IFC set to issue US$100 million peso green bond in the Philippines

Deal part of agency’s efforts to develop Philippines’ corporate bond market

Jingdong Hua, vice-president and treasurer of IFC
Jingdong Hua, vice-president and treasurer of IFC

MANILA – The International Finance Corp (IFC) is set to issue its first peso green bond as part of the agency’s efforts to develop the Philippines’ corporate bond market. Subject to market conditions, it hopes to launch the deal in the coming weeks, says Jingdong Hua, vice-president and treasurer of IFC.

Hua told The Asset that the likely size of the issue could be just under US$100 million equivalent. “We are supporting a client in the Philippines in the renewable energy sector,” he says. “We have received all the approvals and it is really now sounding out the market. If market conditions are right, we are ready to proceed.”

He says that as a triple A-rated issuer and having issued local currency bonds in many countries recently, including in the Peruvian sol, Indian rupee, Chinese yuan, Turkish lira, Mexican peso, Colombian peso, “we would be very happy to issue in the Philippine peso market”.

He believes the opportunity to develop the Philippine corporate bond market is considerable. “If you look at Southeast Asia, the most developed corporate bond market is in Malaysia, accounting for 45% of GDP,” Hua explains. “We are talking about US$120 billion of corporate bonds outstanding; that is a huge amount of savings that through the transparent intermediation of the capital market have gone to invest in private sector financing.”

Unlike Malaysia, he notes that the Philippines is much more of a bank-centric model. “The corporate bond market is less than 7% of GDP [in the Philippines]. That compares with Thailand’s 20%, China and South Korea’s 80%.”

Hua believes there is huge potential to develop the local currency bond market and to use the capital market to diversify funding for corporates in the Philippines. “Eventually, banks will have to move to Basel III; under Basel III, long-term project financing consumes too much economic capital for banks.”

The capital market can provide an alternative to connect savings from pensions to insurance companies and asset managers, and through a standardized and transparent bond offering that allocates the right risk/return through the bond market, he explains. “I am very optimistic that the Philippine market will follow what has happened in Thailand and Malaysia.”

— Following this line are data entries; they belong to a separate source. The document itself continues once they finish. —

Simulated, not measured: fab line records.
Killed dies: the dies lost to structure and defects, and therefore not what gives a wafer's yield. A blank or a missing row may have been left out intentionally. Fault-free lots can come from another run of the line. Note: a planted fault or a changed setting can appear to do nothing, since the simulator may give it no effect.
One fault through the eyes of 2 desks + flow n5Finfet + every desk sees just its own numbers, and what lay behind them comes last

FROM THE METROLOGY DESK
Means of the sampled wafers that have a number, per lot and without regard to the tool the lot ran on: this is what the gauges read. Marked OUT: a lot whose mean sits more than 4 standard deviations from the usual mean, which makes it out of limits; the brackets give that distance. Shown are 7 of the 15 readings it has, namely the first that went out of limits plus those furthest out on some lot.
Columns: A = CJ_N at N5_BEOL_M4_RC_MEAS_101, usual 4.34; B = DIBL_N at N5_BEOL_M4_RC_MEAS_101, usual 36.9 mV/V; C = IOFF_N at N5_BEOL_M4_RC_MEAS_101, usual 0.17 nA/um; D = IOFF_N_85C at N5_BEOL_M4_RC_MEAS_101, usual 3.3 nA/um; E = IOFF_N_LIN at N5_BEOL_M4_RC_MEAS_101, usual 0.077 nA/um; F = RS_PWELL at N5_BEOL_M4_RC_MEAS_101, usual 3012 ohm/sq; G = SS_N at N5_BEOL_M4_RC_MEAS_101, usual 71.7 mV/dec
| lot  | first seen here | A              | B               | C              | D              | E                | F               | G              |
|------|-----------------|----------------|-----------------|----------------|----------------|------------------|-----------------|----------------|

Given Philippines’ GDP, which is about US$300 billion; 5% of that is US$15 billion, he continues. “Just imagine, once the Philippine corporate bond market reaches 20%, you are talking about US$60 billion of financing.” The other value in building the bond market is it helps build the savings industry by giving savers more choices of asset classes.

Hua agrees that there are challenges in developing the peso bond market not least the ample liquidity in the banking market today. “I would urge corporate treasurers to always think about diversification of funding sources. Even if it takes a little bit longer to do the first bond issue. But longer term, and once you have established yourself as a reputable bond issuer, you will have more reliable sources of funding.”